Then (and this is one of my current little obsessions) compare and contrast it with 'Hinterlands' by William Gibson - two stories written in completely different eras by writers using completely different paradigms - and see how much they have in common. Blows my mind, man..
Even taken as pure Science Fiction,'The Shadow out of Time' and 'The Colour out of Space' are still amazingly ahead of their time.
And Traz, complaining that Lovecraft was a bad writer and that his stories aren't 'scary' in the conventional sense is really missing the point.
If you analyze his stories in an Enlgish Literature class manner, he certainly IS a bad writer, possibly one of the worst writers ever. But you've got to ignore his impossibly clunky language, wooden characters and poorly set up narratives and concentrate on the things that make him such a .. fucking essential writer of the weird, cult variety:
The endless academic mystery and unguessed at cosmic horror presented by the hints we get of the cthulhu mythos, the acres upon acres of seething, repressed sub-texts waiting to be explored - the disguised sexual, racial, political, technological fears hinted at in the text (see Morrison's story 'Lovecraft in Heaven' for a good examination of those), the..
..I say, I'm starting to come over all Lovcraftian myself in these poorly written paragraphs, best stop.

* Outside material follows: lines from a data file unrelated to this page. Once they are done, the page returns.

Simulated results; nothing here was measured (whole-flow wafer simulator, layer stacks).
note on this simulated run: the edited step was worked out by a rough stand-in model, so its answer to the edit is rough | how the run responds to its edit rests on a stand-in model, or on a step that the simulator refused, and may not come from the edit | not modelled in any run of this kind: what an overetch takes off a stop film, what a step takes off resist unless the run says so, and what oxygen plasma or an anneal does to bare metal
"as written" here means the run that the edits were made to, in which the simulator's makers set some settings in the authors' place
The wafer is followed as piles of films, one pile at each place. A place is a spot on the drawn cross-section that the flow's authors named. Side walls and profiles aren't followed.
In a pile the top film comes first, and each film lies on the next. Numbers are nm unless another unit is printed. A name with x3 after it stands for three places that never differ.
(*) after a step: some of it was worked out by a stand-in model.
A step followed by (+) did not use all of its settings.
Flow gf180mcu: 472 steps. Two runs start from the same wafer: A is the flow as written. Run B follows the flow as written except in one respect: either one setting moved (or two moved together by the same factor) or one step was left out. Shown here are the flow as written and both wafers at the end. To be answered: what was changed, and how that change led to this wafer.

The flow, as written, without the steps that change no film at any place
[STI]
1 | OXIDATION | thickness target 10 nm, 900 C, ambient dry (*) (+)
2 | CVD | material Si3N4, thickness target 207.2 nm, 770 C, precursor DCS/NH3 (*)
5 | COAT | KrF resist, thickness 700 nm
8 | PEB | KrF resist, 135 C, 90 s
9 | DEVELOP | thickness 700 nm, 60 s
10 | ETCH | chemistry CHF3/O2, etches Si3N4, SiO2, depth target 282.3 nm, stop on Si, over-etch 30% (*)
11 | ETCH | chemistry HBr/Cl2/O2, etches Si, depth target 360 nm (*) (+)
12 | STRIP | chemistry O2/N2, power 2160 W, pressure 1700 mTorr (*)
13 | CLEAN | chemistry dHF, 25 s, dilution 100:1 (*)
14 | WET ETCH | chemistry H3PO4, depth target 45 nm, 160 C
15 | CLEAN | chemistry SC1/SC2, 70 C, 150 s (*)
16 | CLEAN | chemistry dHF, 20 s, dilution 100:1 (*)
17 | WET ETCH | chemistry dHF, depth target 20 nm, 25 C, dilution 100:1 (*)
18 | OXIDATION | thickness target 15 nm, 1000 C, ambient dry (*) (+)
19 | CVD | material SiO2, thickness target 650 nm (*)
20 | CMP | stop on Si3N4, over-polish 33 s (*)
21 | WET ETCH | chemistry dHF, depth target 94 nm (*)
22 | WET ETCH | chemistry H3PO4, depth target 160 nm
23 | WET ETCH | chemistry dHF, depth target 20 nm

O, yeah, and the best thing of all - Lovecraft's refusal to reveal how much of it he made up, how much of it came to him in dream-visions and how much was based on genuine occult folklore .. the fear that one day you too might stumble upon a 300 year old copy of Unaussprechlichen Kulten in an antiquarian bookstore, or that the impossible angles of Ry'leh might start to invade your dreams, or that you might be browsing in a museum and come across a certain strangely familiar Polynesian idol..
"Of course," says a wizened old professor in a mythos story I remember reading somewhere, "you may have heard these words before in comic books or pulp magazine stories. The writers often read manuscripts like these, and used the truth to inspire ideas for their fiction!"